When companies recruit new employees, they usually do so based on the specific skills and abilities that they possess. Essentially, companies are asking “What are the tasks we need to get done,” and then, once they have an answer, follow up with “who can help get these tasks done?”
And for most businesses, that’s more or less where the question-asking stops when it comes to the workforce. As long as the company’s requirements are being met, there’s no real need to look further.
But when you hire a person for a specific skillset, you also get additional skills and experience bundled in with that person – skills that you weren’t necessary looking for – at no extra cost.
These skills can easily be overlooked – and for companies that are just looking to get their pre-defined requirements answered, that’s not a problem.
But what if you were able to look at the entirety of the skills and abilities of your workforce, and rather than ask “How can these skills help me get my tasks done,” you were to ask “What kind of tasks can I get done with the talent available to me?”
For some companies, this could mean uncovering a wealth of hidden potential and opportunities, and open up entirely new avenues of possibility they may have been unaware of.
As the Digital Transformation continues to change the way we think about work, new approaches to almost every aspect of the workplace are beginning to arise. New HR technologies are beginning to provide unprecedented visibility into large workforces, bolstering agility and resilience in the face of a tumultuous and unstable economic landscape, and companies are harnessing all of their resources in an ongoing effort to respond and deal with new situations as they arise.
But while it’s become quite common to think about new ways to address old goals, the question of “what else are we capable of doing” is rarely asked.
And that’s a shame, because with the data that modern HR platforms gather and analyze, it’s not just new approaches to managing the workforce that we should be thinking about.

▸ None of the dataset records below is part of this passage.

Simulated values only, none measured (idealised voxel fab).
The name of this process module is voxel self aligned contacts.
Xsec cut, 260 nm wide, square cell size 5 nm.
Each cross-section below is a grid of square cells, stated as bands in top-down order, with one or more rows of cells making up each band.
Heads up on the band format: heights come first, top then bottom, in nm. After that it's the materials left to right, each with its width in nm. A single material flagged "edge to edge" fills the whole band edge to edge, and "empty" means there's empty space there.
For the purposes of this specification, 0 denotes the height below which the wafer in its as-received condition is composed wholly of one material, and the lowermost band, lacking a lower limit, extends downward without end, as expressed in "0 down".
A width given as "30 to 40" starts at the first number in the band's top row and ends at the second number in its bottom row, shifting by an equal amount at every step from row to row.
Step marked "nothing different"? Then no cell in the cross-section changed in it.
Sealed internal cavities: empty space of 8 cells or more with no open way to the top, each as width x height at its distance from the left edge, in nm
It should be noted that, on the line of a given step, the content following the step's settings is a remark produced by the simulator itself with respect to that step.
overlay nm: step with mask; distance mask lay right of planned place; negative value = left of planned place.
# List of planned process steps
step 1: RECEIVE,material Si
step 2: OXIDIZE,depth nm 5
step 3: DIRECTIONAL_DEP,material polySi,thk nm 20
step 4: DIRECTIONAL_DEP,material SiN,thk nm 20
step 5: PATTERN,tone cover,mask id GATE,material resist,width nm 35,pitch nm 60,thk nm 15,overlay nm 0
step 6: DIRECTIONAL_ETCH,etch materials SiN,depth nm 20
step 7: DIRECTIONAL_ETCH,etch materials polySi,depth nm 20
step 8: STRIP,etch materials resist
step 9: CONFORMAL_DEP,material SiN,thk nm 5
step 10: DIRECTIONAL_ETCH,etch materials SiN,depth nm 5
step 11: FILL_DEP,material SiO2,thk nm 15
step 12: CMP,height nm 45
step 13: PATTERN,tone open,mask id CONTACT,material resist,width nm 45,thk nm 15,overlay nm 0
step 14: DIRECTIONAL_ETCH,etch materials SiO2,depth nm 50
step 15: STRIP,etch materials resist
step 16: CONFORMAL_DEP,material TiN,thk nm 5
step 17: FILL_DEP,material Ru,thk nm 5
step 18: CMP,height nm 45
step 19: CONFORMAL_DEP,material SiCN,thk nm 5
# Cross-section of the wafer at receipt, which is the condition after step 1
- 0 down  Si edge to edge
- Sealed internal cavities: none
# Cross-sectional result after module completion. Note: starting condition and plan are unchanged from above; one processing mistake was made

Talent Marketplaces and other new tools in the HR toolbox promise to “flatten hierarchical organizational structures” and “democratize the workplace.”
Almost every discussion pertaining to the future of work generally tends to agree that these are important goals for forward-thinking organizations, but they’re often discussed in the context of a “self-managing workforce,” in which the assumption is that goals are still dictated from on-high, and that it’s only the how, not the what, that the workforce will manage on its own. But a democratized organization can do more than just manage itself. When you are able to look at the skill and talent availability within an organization in a holistic manner, unshackled from the paradigm of job descriptions, you can also start asking what else your company can do. By virtue of sharing their skills and abilities, employees may start influencing not just their own career paths within the organization, but the business model and strategy of the organization itself.
But what would that actually look like?
As companies adapt and change, departments might get closed, downsized or restructured.
If the company has a strong culture of inner mobility, the people making up the department might find new positions within the organization and remain employees in the capacity of new roles. But it’s also possible to look at the specific skills and abilities encapsulated within that department and ask, “What else can this group of people do, together?”
The department closing down may be sales-oriented, but with smart skill mapping, you may find that many of the people staffing it also possess coding abilities, or may have a marketing background – and that they can continue to work as a cohesive unit within the company under a completely new directive.
You might also find that many of your employees are familiar with specific fields you’ve never associated with your business before – many might be musicians, or ski enthusiasts, or avid cooks, to name a few whimsical options – and already able to interface with and open up new markets and fields for your product, if only they had the chance to sit down together and think about the way their skills relate to the business.
So what does this mean for the future of work?
As Shakespeare’s Hamlet once said, “the readiness is all;” in a world that’s in constant flux, having the ability to put one and one together to forge new paths for your organization is critical, and being able to look at all of your options before hard choices are made can truly make or break a company.
Being able to constantly re-discover what your workforce is capable of, regardless of what you originally hired it for, is a major game changer. It requires keeping an open mind, but holds the potential to allow your company to seize and capitalize on opportunities you may have never even been aware of.